Casper Bang wrote:
> ...especially since JavaFX seems to serve mostly to scratch
> Sun's own itch but utterly uninteresting to most others.

I am more of a manager than programmer these days (darn it!).  I find 
JavaFX very interesting.  However, its still not quite good enough for a 
serious project due to the lack of layout, tree view etc components.  
Oh, and a HTML viewer as well (might be there already).  I am interested 
in it for enterprise apps.  I know these are coming, but not here yet.  
I see JavaFX likely to survive due to the range of platforms it can be 
used on (e.g. mobile, blue ray etc).  I really like the ability to glue 
existing Java libraries we have directly in with the UI (not possible 
with Flash).  AJAX with JavaScript hacking for cross browser development 
is the best we have today, but is yucky.  When you dig deeper it feels 
like the toolkits around help a lot, but you still waste a lot of time 
eliminating the last cross browser compatibility problems.

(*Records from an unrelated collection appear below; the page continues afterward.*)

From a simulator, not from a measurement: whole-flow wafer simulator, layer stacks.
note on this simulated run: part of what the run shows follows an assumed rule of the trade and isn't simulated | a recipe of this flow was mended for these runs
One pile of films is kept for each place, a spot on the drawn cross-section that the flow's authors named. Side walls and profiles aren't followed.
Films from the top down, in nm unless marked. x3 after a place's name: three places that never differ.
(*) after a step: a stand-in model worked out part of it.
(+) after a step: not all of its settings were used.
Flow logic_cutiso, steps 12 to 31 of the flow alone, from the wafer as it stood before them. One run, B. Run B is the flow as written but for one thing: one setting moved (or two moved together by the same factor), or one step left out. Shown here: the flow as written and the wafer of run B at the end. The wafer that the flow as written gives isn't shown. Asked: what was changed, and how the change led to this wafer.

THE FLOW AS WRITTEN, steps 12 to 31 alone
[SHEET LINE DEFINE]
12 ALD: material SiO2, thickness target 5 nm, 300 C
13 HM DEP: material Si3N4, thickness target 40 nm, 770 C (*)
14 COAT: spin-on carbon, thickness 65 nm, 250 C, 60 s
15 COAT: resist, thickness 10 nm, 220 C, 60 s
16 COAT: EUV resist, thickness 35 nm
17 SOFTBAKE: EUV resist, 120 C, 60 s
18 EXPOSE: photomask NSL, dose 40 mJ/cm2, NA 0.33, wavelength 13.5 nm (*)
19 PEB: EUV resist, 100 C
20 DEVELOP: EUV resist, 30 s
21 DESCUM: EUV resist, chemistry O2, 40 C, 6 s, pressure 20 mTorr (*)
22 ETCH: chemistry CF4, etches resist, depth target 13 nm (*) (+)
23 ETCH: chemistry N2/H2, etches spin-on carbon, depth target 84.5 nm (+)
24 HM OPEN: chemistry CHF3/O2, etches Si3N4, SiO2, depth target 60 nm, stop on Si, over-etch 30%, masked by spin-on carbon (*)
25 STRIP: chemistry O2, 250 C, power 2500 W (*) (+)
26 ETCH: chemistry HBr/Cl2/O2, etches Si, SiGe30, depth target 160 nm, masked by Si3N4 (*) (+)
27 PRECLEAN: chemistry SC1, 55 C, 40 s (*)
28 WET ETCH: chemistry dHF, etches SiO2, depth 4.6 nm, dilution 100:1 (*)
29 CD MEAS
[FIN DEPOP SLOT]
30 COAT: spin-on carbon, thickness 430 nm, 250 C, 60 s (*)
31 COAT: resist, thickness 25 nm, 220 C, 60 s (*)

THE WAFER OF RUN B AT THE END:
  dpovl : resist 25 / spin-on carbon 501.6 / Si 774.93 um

The other thing I have not looked into deeply yet is authentication 
support.  E.g. Authentication infrastructures using Kerberos, NTML, CAS, 
SAML, SPNEGO or whatever else the customer dictates is required by their 
environment.  My understanding with Flash the way you have to do this is 
get the flash app to talk back to the web browser.  So does that mean if 
you tear a JavaFX app out of a web browser and drop it on the desktop it 
can no longer hook into authentication infrastructures?  Authentication 
is a pain.  I would rather keep this isolated and easy to change in apps 
that are built.

My utopia is two JVMs (one on client, one on server) talking over an 
authenticated, secure connection, sending async messages to each other 
with an Actor based (multi-threaded) infrastructure.  Its getting closer 
(Scala for Actors, JavaFX almost ready for UI, not sure about state of 
authentication), but its not quite here yet.

>  So I would
> not be surprised if we'll see a little bit of the same trend as with
> current Sun hardware customers fleeing to IBM.
>   

Speaking purely for myself, we buy Sun hardware due to value for money, 
decent hardware, good hardware support, and because dealing with one 
vendor is easier than dealing with several.  We have zero plans to 
suddenly move to IBM hardware.  It would be a big change to move vendors.